When setting up a new special purpose vehicle (SPV), shareholder loans from private equity funds and reverse mergers between the SPV and project company are considered the most ingenious deal arrangements in the conventional quasi-REIT restructuring process – with the purpose of establishing an equity-debt structure and avoiding fund idling at project companies.
However, since the China Securities Regulatory Commission’s strengthening supervision of private equity funds and launch of the first batch of pilot publicly offered REITs in recent years, the transaction structure of traditional quasi-REITs has changed significantly.
Apart from explicit exclusion of private equity investment funds by the regulators, the innovation and breakthroughs of publicly offered REITs in equity-debt structuring have inspired as well as challenged the deal structure design of quasi-REITs.
One of the keen market concerns is that, as the regulators have explicitly excluded private equity funds from the quasi-REIT structure, special asset management plans will “directly face” the SPVs or project companies. In this case, could the setup and development of an equity-debt structure be accomplished by issuing shareholder loans directly to the SPVs or project companies?
Defining ‘asset securitisation’
The Notice on Issues Concerning Pilot Asset Securitisation Business of Securities Companies defines asset securitisation as “special asset management activities where a securities company promotes asset-backed beneficiary certificates to domestic institutional investors, sponsors and establishes a special asset management plan, and uses the proceeds to purchase specified assets (i.e. underlying assets) that can generate predictable and stable cash flows from the original beneficial owners according to the agreement, and distribute income from such assets to the holders of beneficiate certificates”.
Accordingly, it is generally believed that underlying assets should come into existence before the special plan – and shareholder loan issuance to the SPV after setup of the special plan goes against the fundamental principles of asset securitisation.
In essence, asset securitisation is a process of converting assets into securities, implying that “assets” should predate “securities/special plan”. However, some believe that the “asset” before the “plan” in this context should not be limited to the subject matter directly held by the special plan under the law (i.e., the underlying asset in the legal sense).
Instead, a “look-through” approach should be adopted to check for pre-existence of any asset able to directly generate stable cash flows prior to setup of the special plan.

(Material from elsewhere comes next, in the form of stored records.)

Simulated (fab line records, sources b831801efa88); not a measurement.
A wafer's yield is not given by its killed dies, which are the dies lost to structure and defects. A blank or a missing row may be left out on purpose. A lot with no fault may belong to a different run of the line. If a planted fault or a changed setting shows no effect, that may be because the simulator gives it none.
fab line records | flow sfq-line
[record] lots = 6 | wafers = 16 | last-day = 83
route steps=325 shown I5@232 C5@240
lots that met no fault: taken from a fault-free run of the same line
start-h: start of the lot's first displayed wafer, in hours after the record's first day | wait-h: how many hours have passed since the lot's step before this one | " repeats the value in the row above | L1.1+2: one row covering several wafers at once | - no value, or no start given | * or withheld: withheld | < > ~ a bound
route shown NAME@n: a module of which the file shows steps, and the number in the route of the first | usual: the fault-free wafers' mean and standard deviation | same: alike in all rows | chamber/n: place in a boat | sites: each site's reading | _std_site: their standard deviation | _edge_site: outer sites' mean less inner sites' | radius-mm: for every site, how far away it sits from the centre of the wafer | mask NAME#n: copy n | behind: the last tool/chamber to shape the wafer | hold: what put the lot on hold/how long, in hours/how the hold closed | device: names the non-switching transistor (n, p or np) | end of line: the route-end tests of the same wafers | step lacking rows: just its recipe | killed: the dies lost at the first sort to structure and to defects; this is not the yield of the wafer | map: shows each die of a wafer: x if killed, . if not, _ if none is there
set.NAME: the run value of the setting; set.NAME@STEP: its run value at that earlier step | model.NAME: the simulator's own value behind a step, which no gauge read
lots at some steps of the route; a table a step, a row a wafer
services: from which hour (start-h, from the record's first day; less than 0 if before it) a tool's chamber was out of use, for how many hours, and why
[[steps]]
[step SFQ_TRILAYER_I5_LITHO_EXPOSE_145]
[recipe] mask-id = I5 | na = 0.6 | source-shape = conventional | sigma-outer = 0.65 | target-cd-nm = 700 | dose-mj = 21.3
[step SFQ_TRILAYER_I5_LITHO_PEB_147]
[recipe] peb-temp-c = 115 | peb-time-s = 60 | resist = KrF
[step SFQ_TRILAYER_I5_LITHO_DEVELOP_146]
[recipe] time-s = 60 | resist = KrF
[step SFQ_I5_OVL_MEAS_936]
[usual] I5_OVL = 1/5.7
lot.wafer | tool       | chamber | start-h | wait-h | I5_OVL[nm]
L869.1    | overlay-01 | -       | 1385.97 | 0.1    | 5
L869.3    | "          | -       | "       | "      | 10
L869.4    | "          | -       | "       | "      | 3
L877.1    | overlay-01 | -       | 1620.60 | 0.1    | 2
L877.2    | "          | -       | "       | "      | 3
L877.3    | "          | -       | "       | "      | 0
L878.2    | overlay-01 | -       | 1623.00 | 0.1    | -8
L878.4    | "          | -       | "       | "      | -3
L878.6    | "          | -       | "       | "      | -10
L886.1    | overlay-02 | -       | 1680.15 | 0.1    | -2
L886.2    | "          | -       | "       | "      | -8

In fact, for certain specific purposes including but not limited to building a tax shield, avoiding fund idling, and establishing creditor-debtor relationship for collateral registration, the underlying asset directly held under a special plan often refers to assets in the legal or accounting senses ‒ created based on financial engineering and legal techniques to meet the needs of specific projects ‒ while assets that themselves directly generate cash flows or cash flow interests usually take the legal form of underlying assets.
It has been pointed out that no matter what kind of deal structure is adopted, as long as the assets that directly generate stable cash flows predate the special plan, the basic requirement of “asset before the plan” is satisfied.
Quasi-REIT cash flows
In quasi-REITs, cash flows from commercial property or other real estate based on rental or other charging rights exist before the establishment of the special plan, which holds equity interests in, and issues shareholder loans to, the SPV or project company. Such cash flows are converted into and locked in as shareholder dividends and loan principal and interest, and will be held by the special plan after its forming and completion of asset transfer.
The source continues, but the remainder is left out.